Before anyone gets upset, I’m not declaring Perthshire (in Scotland, for non-UK visitors) or Oregon, USA boring. But when I was thinking about what I find boring this morning, I was concerned that this could turn into a whinge post. I looked up the word boring on Google to find if it had any alternative/ancient/quirky meanings I could work on, but had barely got past ‘not interesting; tedious’ when I spotted Boring in Oregon in the sidebar. So I clicked to see results for that instead – and came across the kind of quirky stuff that I love.
It seems the people of Boring in Oregon have trouble persuading people that it’s a great place to visit. So when the inhabitants of Dull in Perthshire (well, the members of the women’s book club, actually) approached them with the idea of twinning up for the sake of a laugh and good publicity in 2012, they voted yes.

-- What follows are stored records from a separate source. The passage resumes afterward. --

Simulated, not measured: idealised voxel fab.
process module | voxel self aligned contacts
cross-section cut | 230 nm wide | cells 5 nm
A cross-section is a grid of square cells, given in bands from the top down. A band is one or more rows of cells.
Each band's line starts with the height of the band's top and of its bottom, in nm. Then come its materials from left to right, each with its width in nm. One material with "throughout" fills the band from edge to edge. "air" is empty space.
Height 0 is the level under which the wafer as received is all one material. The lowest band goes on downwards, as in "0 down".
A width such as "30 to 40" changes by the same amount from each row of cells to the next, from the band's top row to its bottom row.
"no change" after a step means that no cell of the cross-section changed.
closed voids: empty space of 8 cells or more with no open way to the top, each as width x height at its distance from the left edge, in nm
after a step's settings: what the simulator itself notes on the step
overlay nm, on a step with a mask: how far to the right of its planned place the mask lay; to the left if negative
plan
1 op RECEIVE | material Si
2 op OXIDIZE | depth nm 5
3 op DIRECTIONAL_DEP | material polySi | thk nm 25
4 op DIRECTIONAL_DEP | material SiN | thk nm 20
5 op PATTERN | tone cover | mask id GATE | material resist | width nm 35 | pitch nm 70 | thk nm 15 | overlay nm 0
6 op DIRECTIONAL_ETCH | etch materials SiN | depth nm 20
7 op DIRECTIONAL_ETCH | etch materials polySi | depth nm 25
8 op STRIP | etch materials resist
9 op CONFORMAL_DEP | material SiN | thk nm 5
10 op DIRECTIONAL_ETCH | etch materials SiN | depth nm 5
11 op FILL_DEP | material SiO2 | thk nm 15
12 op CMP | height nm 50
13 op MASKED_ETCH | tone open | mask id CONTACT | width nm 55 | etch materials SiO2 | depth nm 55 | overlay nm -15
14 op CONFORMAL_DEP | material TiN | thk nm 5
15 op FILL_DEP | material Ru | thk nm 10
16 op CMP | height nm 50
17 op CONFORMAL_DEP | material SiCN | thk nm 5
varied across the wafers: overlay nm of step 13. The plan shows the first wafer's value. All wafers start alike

Apparently the two places can’t be official twins because they’re too different (who knew there were RULES for that kind of thing??). Boring is a town with over 12,000 people and Dull is a tiny village with just 84 residents (although obviously big enough to have a single sex book club? Don’t even get me started on the equality issue…). So they’ve gone for a ‘declaration of pairing’ – sounds as bizarre as Chris Martin and Gwyneth Paltrow’s ‘Conscious Uncoupling’ to me!
Dull (Gaelic derivation: may come from snare, meadow or coffin strap) and Boring (named after William H Boring, an early homesteader in the area), have really got into it. Dull got a new sign and marked the initial announcement with a street party in June that year, while inn Boring, they have a Dull and Boring Day on August 9th. There are bagpipes and ice-cream, apparently. Blimey!
And now the Australian town of Bland is keen to join. Well, they can’t use a ‘declaration of pairing’, can they. There’s three of them. It’s bad English.
So there you go – quirky and a lot more interesting than boring things. I find too many things to mention exceedingly boring indeed, but chief gripes would be people regurgitating prejudices they’ve grown up with and have never analysed for themselves – you know the ones. “Gypsies are thieves” (oh, do you know several hundred then, so you can at least make a judgment with some kind of actual basis, flawed though that may be?). “Homosexuals shouldn’t get married because marriage is for procreation” (where shall we start? There’s no marriage service in the bible, it’s been made up by ordinary common-or-garden humans; marriage didn’t exist in the way we think of it until a few hundred years ago; marriage doesn’t need to be just a Christian concept; if marriage is for procreation, let’s not let infertile impostors or women over 55 through that door with their wedding gear on, then. How dare they wish to get married when they’re obviously not doing so to produce children. Begone, elderly couple who just want to be together and young couple praying the IVF will work before they run out of cash).
My second most boring thing would be the increasing number of ‘documentaries’, many on supposedly ‘documentary’ channels, that are not documentaries at all but just a group of people with anger management issues posturing, arguing and generally acting up for the camera. From which I lean zilch, other than that the USA seems to love putting people on TV who show them in the worst possible light as a country. Thank heavens I don’t judge any country by a handful of its inhabitants…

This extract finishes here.